Eye For Film >> Movies >> Fast Food Nation (2006) Film Review
Based on Eric Schlosser's best-selling critique of the fast food industry, Fast Food Nation presents us with fictional megacorp Mickey's Burgers and asks how a company like this functions at each stage of production. This is done via a series of interconnected stories. Sylvia, Coco and Raul are desperately poor illegal immigrants crossing the border from Mexico looking for work. Amber is a schoolgirl working behind the counter at Mickey's to save up money for college. And Don is an executive sent to investigate how so much fecal matter is ending up in the burgers served up every day to millions of Americans. Essentially a nice guy, he is unprepared for what he discovers, badly shaken by the extent to which he has been misled. Amber is concerned with supporting her friends, helping out her single mother and planning for the future, but gradually finds herself drawn toward activism. The immigrants, meanwhile, face sexual exploitation, drug dependency and working conditions which could literally cost them an arm and a leg. And it's not until the very end of the movie that we get to see how bad things are for the cows.
Fast Food Nation is not a pretty movie; there are grotesque scenes throughout, amid depictions of carelessness which many viewers will find hard to take seriously, though there's plenty of information available elsewhere to back the movie's claims. By presenting the tale as fiction, director Linklater has taken a bit of the sting out of it and, conveniently, helped it to go down more easily.

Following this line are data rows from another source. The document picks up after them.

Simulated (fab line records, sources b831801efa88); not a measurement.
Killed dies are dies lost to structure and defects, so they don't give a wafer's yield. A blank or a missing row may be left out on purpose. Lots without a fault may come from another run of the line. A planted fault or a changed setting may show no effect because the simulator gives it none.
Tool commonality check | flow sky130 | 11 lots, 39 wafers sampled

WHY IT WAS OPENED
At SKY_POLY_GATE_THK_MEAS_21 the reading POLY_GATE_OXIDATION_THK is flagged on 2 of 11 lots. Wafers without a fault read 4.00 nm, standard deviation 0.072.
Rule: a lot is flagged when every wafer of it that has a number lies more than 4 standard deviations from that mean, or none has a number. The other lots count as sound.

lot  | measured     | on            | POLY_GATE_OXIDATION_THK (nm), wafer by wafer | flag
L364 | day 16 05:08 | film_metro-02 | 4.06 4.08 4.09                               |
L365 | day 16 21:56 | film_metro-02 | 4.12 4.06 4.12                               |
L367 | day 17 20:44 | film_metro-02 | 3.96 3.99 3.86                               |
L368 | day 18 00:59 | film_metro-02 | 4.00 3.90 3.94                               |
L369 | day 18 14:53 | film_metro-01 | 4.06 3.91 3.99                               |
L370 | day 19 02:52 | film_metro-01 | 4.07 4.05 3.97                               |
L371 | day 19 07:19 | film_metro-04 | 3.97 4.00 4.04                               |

It's not an aggressive propaganda piece but rather a story about human experiences. Its political naivete is deliberate and enables it to address questions which viewers might not find answered by a more sophisticated work. Most of these begin with "Why don't people do something about...", and are answered by a scene in which the fence encircling a feed lot full of cows is broken. Given the option of escaping onto the prairie, the cows prefer to remain standing lazily in their own excrement, looking forward to another tasty, easy meal.
There are a lot of problems with Fast Food Nation as a piece of cinema. Intercutting between stories like this only really works if characters are strong enough for the audience to keep caring about their fate, which is rarely the case here. Often scenes drag on too long or don't really seem to have anything to say. Deliberately stagey acting underscores events with a certain humour but sometimes becomes irritating. Altogether there is a sense of being too distant from events, so that the horrors with which we are bombarded don't have the impact they should. Nevertheless, you're unlikely to leave this film unaffected. Don't make any plans to go for a burger afterwards.